Joseph Boyden identity debate mirrors appropriation of women’s voices and spaces

Photograph: Darryl Dyck/Canadian Press via CBC
Image: Darryl Dyck/Canadian Press via CBC

As a founding member of the Aboriginal Women’s Action Network (AWAN), I am fascinated by recent conversations about Joseph Boyden. I love that Indigenous peoples are asserting the importance of lived experience, growing up in poverty, and facing relentless racism in every space. It’s so offensive that one can simply self-identify, benefit from that identity, and appoint themselves as our spokesperson — a neocolonial practice.

This is the “new colonialism” — the assumption that Indigenous women are incapable of speaking in our own voice continues to be pervasive. I’ve come across quite a few of these individuals in my time — the ones that steal our voices. Boyden and his ilk continue to be the perfect fit for the token positions that exist in mainstream institutions, allowing them to claim they are being inclusive. In Boyden’s case, he claims awards while the Marilyn Dumonts and the Katari Akiwenzie-Damms of the Indigenous world struggle to be heard.

What I’m wondering is: why is it acceptable for men to do the same thing Boyden is being criticized for by claiming our sex? Not only can men now claim to be women, but they are allowed — even encouraged — to force women to accept them into our women-only spaces. And they appoint themselves as our spokespeople even though they have not grown up with sex discrimination, sex-based oppression, and female experiences. Mainstream society accepts that anyone who identifies as a woman can appropriate our voice and, in the process, they are able to erase the category of “women and girls” based on the claim there is “a spectrum of genders.” As my elders often ask, “How outrageous can it get?”

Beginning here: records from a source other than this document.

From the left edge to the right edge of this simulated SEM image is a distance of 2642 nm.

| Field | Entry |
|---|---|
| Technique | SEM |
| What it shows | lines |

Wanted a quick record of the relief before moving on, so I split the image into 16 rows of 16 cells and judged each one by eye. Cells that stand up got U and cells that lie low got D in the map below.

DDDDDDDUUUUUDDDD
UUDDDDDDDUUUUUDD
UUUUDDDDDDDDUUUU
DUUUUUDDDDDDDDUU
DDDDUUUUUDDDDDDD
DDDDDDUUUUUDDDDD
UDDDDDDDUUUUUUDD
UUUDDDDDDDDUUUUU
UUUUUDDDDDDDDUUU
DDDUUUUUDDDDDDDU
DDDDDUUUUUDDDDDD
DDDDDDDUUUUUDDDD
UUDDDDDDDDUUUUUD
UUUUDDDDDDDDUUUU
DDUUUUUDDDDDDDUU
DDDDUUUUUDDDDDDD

So Joseph Boyden says he’s an Indian now. Does that put us on a spectrum of racial identities? Luckily for me, my Indigenous identity is constitutionally protected. My sex, however, is not. So where does that leave us Indigenous women when it comes to the National Inquiry? In our current world where there is no respect for our identity as women, there’s little chance that the Inquiry can spearhead much change. In most of our traditional pre-contact cultures, women were revered as life-givers, matriarchs, and community leaders in our clan systems, and that has to be upheld if the Inquiry is to see any success.

When it comes to the National Inquiry on the Murdered and Missing Indigenous Women and Girls, the government has stacked the deck in favour of “Indigenous families,” thereby ensuring that sex or gender is eliminated from the conversation. Yet, that’s where the heart of the problem is. They want to look at root causes? Why not start with the sexism and misogyny that they colonized with?

Patriarchy continues to be imposed upon our communities through the Indian Act, our governance structures, and the sidelining of women. The roles of the Assembly of First Nations and the Native Womens Association of Canada (NWAC) in this National Inquiry are a case-in-point. The Chiefs Assembly — predominantly men — has the lofty governance role of organizing the roundtables, while NWAC merely has to ensure the mental and emotional well-being of hearing participants. This amounts to Western patriarchy at its best. The sense of Indigenous male entitlement is reinforced by our so-called “feminist” prime minister.

The Commissioners of the Inquiry must look at what men are doing to women and girls and how various systems uphold male interests to allow violence to continue.

For example, the Vancouver Police Department (VPD) has refused to arrest or charge pimps and johns, which clearly conveys that sexual exploitation of women and girls goes unabated. When Jim Fisher of the Counter Exploitation Unit of the VPD takes this message to heart and perpetrates the very crime he is trusted to prevent, what do Indigenous leaders make of it? The predators among them know they will not be held to account: They have heard that message in spades from the Val D’or scandal, the Highway of Tears, and numerous other examples of justice system impropriety. Another example of the conspiring among Indigenous and non-Indigenous men is the lobby to include men and boys in the Inquiry despite the fact that we — women — have done the lion’s share of work in bringing the issue forward.

And now that patriarchy is deeply instilled, let’s have a look at the way they have now succeeded in erasing our sex identity, precluding any possibility to make meaningful change. We’ve come this far — it’s up to us Indigenous feminists and our allies to break open the tiny crack in this window of opportunity.

Fay Blaney is a Xwemalhkwu woman of the Coast Salish Nation and a founding member of the Aboriginal Women’s Action Network (AWAN). As an educator and activist, she has devoted her heart and knowledge to educating and mobilizing Canadians to better understand the impacts of colonization, capitalism and patriarchy on First Nations women.